D. Other Considerations

¶ 43 We further conclude that other considerations militate against requiring transportation costs to meet the enhancement test.

¶ 44 As WPX argues, imposing an enhancement requirement on transportation costs, particularly on a month by month basis, ignores the "commercial realities of the marketplace." Rogers, 29 P.3d at 905. The Rogers court took those realities into account in defining marketability, see id., and we conclude that they should also be considered in determining whether to require transportation costs to meet the enhancement test.

¶ 45 An enhancement test which compares gas prices in downstream markets to those in the Piceance Basin does not account for the significant increase in the volume of gas produced from plaintiffs' wells as a result of downstream marketing. There was evidence presented at trial that plaintiffs realized a tenfold increase in the volume of gas produced during the eight-year period at issue, and a mere price comparison does not indicate whether the same volume of gas could have been sold in the local market. Moreover, WPX maintains that its decision to transport gas out of the Piceance Basin altered local prices, and it is unlikely that those same prices would be available had the gas only been sold locally.

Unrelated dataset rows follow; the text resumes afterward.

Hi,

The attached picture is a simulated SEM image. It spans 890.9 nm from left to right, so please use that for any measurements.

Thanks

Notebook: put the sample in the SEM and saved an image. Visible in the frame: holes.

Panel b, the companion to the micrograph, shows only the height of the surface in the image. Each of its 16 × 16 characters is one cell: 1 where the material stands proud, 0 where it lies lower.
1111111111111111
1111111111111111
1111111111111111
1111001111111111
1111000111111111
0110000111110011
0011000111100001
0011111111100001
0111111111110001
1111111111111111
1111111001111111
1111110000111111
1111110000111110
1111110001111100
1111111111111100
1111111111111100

¶ 46 The enhancement test sought by plaintiffs and imposed by the district court also fails to take into account the long-term nature of decisions to market gas downstream. There was evidence presented at trial that operators such as WPX must invest in long-term transportation contracts to guarantee access to downstream markets and to obtain higher downstream prices and that those decisions cannot be made or changed on a monthly basis. Thus, a month by month enhancement requirement is inconsistent with the long-term nature of the downstream marketing strategy and its long-term benefits.

¶ 47 Anderson's article explains that "[a]llowing the deduction of ... transportation costs is important to assure that royalty law does not skew the lessee's determination of the best market location. Under modern gas marketing scenarios, many producers may choose to operate extensive transportation networks. Royalty law should not `artificially' discourage this choice." Anderson, 37 Nat. Resources J. at 691-92.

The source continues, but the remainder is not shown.